EXTRA ORDINARY: Writer/Directors Mike Ahern And Enda Loughman Discuss Their Supernatural Comedy
Extra Ordinary is hitting theaters this weekend. Get your tickets here!
While there’s been a lot of buzz over the return of a certain paranormal-investigation franchise later this year, a marvelously entertaining spirit-hunting saga sees release this week. Mike Ahern and Enda Loughman’s Extra Ordinary is a hilarious, utterly charming sleeper that has won over festival audiences with its story of Rose (Maeve Higgins), a driving instructor in a rural Irish town who has psychic abilities. Her late father used his own similar skills to become a ghost hunter with a cheesy series of video documentaries, but Rose has put that legacy behind her. Then she encounters Martin Martin (Barry Ward), who’s being haunted by the meddling, possessive spirit of his ex-wife, and decides to assist him, with a tentative romance developing between the two.
Ahern and Loughman, who had previously teamed on a number of short films, found inspiration for their first feature back in 2014, in a bit of clickbait. “It was an article about an old folks’ home that was being haunted, and it said that the ghosts were groping the old people at night,” Ahern recalls. “It was really silly, but it did mention that a ghost-hunting couple had become involved, and that they had really normal day jobs. I believe the woman worked in a bank, and her husband was a truck driver, and at night they would go out and help people with their little hauntings. There were only a couple of lines about them, but that started our brains working and we tried to figure out how they met, how the hell they knew they had these supernatural gifts that allowed them to hunt ghosts, etc. It got us thinking about how we could make a kind of romantic comedy about how people like that would get together.”
They didn’t have to look far when it came to filling their lead role. The duo wrote Extra Ordinary with Higgins, a standup comedian and longtime friend, in mind. “We’d always thought she was fantastic,” Loughman says, “so there was never any casting involved for that part; it was always going to be her. We sort of based Rose on Maeve’s standup persona, imagining what that character would be like in this part, and that made it a lot easier to write the script.”

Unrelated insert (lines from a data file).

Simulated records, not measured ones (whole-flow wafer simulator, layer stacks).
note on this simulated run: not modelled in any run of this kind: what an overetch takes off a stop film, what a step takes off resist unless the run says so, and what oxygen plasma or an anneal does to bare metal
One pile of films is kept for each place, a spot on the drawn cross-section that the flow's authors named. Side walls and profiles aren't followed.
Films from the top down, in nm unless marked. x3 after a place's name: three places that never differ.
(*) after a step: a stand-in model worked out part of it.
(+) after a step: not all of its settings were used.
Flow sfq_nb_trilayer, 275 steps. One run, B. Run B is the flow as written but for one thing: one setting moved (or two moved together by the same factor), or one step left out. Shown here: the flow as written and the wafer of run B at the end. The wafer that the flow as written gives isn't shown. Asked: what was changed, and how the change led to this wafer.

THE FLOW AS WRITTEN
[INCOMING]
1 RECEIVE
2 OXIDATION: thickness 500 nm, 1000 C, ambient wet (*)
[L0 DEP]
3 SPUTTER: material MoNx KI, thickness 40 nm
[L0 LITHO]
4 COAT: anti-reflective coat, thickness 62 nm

Higgins, who brings a wonderful mix of warmth, conflict and determination to Rose, was in fact involved with the movie’s development from the beginning. “We were writing it for a few years,” Ahern says, “so we would share drafts with Maeve, and she would come back with ideas and bits of humor. It was a very easy process, and she definitely brought a lot to the script. When we were on set, we didn’t have a lot of time for improvising, because we had a really quick turnaround; we had only 25 days to shoot the whole film. But Maeve is one of the most quick-witted people I know, so she always had something to allow her to bring something of herself to it. You can see it in her performance; she just owns the role.”
As Rose tries to rid Martin’s home—and sometimes Martin himself—of his former spouse’s ghost, a more malevolent supernatural force invades his space and takes over his teenage daughter Sarah (Emma Coleman). We soon learn that this is part of a diabolical plot by has-been rock singer Christian Winter (Will Forte) to win back his former glory, and Forte gives Extra Ordinary a hilarious shot of vain, scheming juice in the part.
“We got Will on board just before we started shooting,” Ahern explains. “We had a list of people we wanted for Christian, and he was at the top. We managed to get him the script, and it just happened to be during a time when he was having a break from The Last Man on Earth and thinking of going on vacation, and our shoot fell into that period when he was off for a couple of weeks. He didn’t want to work on anything, and then he read the screenplay and loved it, so he said, ‘Oh, fuck it, I’ll just go to Ireland and do this as my vacation!’ We were over the moon; we had one Skype call with him, and he told us what he liked about the script and asked, ‘Is it going to stay like this?’ and we said yes. As soon as he knew that, he came on board. He’s one of the nicest guys ever, so it was a pleasure.”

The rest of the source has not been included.